Marci finally coughed up something she wanted that she didn't have, about 7pm on December 22, and of all things she picked an iPod.
I've been ripping MP3s (of CDs I own -- without having to learn from the example of Durwood Pickle, who was in a small group Bible class with my in-laws at Waterview C of C for years) since 1999 or so, and have ripped almost our entire collection, so there's plenty of content for her to take advantage of. My personal MP3 player, a Creative Nomad Zen that began life as a 30GB model and has seen two additional hard-drive upgrades due to drive failure (everything bounces once, with the general exception of hard drives) to 40GB, currently has something like 33GB full of songs. You want it, I got it.
The hard part was getting the iPod before Christmas. Having had hard drive issues with my own player, we were going to go with a flash drive (no moving parts = nothing to fail). The BestBuy price for the 2GB iPod Nano was $199, but for $50 more you could double the RAM to 4GB. I wanted the 4GB one, but as it turns out so did everyone else, making the 4GB model in essence, vaporware. I was as surprised as anyone to find a 2GB iPod Nano on December 23, and so home it came. Success! As it turns out, 2GB is enough to hold about 50 hours or so of music depending on compression. Seeing as the battery in the Nano will last for about 12-14 hours, 2GB seems practically excessive, score a point for the practicality of the wife.
This past Sunday I finally sat down to open the box and load the player. Turns out there was a copy of most of our MP3s and WMAs on Marci's computer, so I figured we load iTunes, and away we go.
*Buzzzz* Thanks for playing.
Apparently Apple thinks that if you're buying an iPod you're new to the digital music world. When iTunes (the software you load on your computer) starts up, it ought to ask you if it can look on your hard drive and find any MP3s or other music files -- but it doesn't. At least Windows Media Player will auto-search your hard drive by hitting F3 and catalog your music files, but if iTunes will do this it's pretty demure about telling you about this capability.

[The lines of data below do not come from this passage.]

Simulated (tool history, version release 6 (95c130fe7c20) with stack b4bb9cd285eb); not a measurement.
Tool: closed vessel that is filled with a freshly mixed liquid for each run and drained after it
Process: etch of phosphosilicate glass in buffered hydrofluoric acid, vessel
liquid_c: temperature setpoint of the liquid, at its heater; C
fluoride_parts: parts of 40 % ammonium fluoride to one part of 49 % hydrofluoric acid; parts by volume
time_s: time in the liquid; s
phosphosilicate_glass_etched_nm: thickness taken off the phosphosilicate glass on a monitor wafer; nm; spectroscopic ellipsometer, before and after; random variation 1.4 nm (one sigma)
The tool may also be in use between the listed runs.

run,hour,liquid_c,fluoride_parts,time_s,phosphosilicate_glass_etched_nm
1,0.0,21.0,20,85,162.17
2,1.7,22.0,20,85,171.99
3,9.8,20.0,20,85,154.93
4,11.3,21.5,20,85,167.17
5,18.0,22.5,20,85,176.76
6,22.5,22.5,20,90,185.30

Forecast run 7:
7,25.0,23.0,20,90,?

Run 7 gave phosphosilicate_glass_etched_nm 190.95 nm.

What iTunes will do is let you 'Add a Folder' to the list of music it knows about. This would work well if your music was all in a disorganized blob in a single folder. In essence, iTunes can only deal with one 'container' of music at a time, so if you're tidy and fastidious with your ripping and have each album in a separate folder, you're in for some drudgery.
The other kicker is that Apple doesn't 'do' a file format called WMA, or Windows Media Audio. If you drop a CD into a Windows computer and tell Windows Media Player to rip your music, you're most likely going to get a WMA file, which isn't all bad. MP3 is a good way to take an audio file and make it small enough to carry around, but it's a relatively old compression algorithm, and there are newer ones that can make files of equal audio quality with less size. Apple's AAC is one, and WMA is another. For a given file size, WMAs will sound better than MP3s, which is one of the reasons I went to WMA when I switched from Windows98 to Windows2000 and WinXP. About half of my collection is WMA, the other half is MP3.
Steve Jobs owns about 70% of the MP3 player market with the iPod line, and his position is that he doesn't have to play WMA files on his device, in part because if you buy music from iTunes you buy AACs and if you buy songs from other online vendors you may get MP3s or WMAs. Why make it easier for the competition to sell songs? At least with iTunes and Windows Media Player 9 (or 10) you can convert your existing, unprotected WMA files to AAC files -- which is what I spent literally four hours doing early into Monday morning this week. Thus, iTedium. At least I managed to read the latest Wired and National Review issues cover-to-cover.
Marci likes the iPod but hates the earbuds. I'm going to have to get her some Shure E2c earbuds to match mine (mainly so I can get mine back from her), but she apparently has the world's tiniest ear canals.